Fin whaling will not commence as planned this summer because of the condition of the Japanese market—the main market for Icelandic fin whale meat—after the country was hit by massive earthquakes and a tsunami in March.
A slain fin whale. Kristján Loftsson (left) and former Minister of Fisheries Einar K. Gudfinnsson. Copyright: Icelandic Photo Agency.
Kristján Loftsson, managing director of whaling company Hvalur hf., told Morgunbladid the situation will be reviewed in late summer or fall. Loftsson has just returned from Japan where he familiarized himself with the post-crisis situation there.

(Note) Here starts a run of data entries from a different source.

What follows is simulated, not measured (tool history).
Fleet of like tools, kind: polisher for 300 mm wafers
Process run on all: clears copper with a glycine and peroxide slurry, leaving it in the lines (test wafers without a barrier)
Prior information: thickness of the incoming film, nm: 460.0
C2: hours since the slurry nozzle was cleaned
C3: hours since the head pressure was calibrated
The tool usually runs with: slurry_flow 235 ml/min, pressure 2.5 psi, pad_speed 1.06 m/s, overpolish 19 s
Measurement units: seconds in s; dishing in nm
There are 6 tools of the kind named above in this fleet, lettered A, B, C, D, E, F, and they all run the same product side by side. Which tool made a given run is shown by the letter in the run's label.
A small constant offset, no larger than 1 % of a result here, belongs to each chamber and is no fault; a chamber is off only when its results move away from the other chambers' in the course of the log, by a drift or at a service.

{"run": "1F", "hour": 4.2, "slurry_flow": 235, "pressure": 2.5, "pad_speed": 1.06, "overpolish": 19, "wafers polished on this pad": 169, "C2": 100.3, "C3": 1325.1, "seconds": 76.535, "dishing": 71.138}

The Japanese are not only struggling with the aftermath of the earthquakes and tsunami, which claimed thousands of victims and made approximately 500,000 people homeless, but also the risk of serious radioactivity from the nuclear power plant in Fukushima.
Loftsson said the Japanese are showing solidarity with one another. Those who weren’t directly impacted by the catastrophe don’t go out to have fun and don’t eat at restaurants but rather have simple food at home, he described.
“There is no use for us to try and sell whale under these circumstances,” Loftsson commented. Also, three companies that have taken part in the import and processing of Hvalur’s fin whale meat were destroyed in the disaster.
The owners are trying to find new locations for their businesses but the progress is slow. “No one knows for how long this situation will last,” Loftsson added.
Last year’s fin whaling season commenced on June 26. Now the season won’t begin until late August or September and it is uncertain whether any fin whales will be caught this year at all. Hvalur employs 15 people in the winter and 150 in the summer.
“This is bad news,” commented Mayor of Akranes Árni Múli Jónasson. Considerable interests are at stake for the municipality, he said, tens of residents are employed either at the whaling station in Hvalfjördur or the meat processing plant in town.
“We can only hope that the situation will improve and wish Kristján the best of luck. He is not one to give up,” Jónasson added.
Kate O’Connell, WDCS anti-whaling campaigner said in a press release, “It is too soon to claim victory, and Iceland’s whales still face the threat of harpoons. In 2007, Iceland declared that it was ending commercial whaling, only to come back with a vengeance in 2009, targeting more whales and increasing exports. We must remain vigilant, and not let the whalers lull the world into a false sense that all is well.”
WDCS has been leading efforts in the US to urge the Obama Administration to impose sanctions on Iceland for its whaling and trade in whale products in defiance of IWC and CITES bans.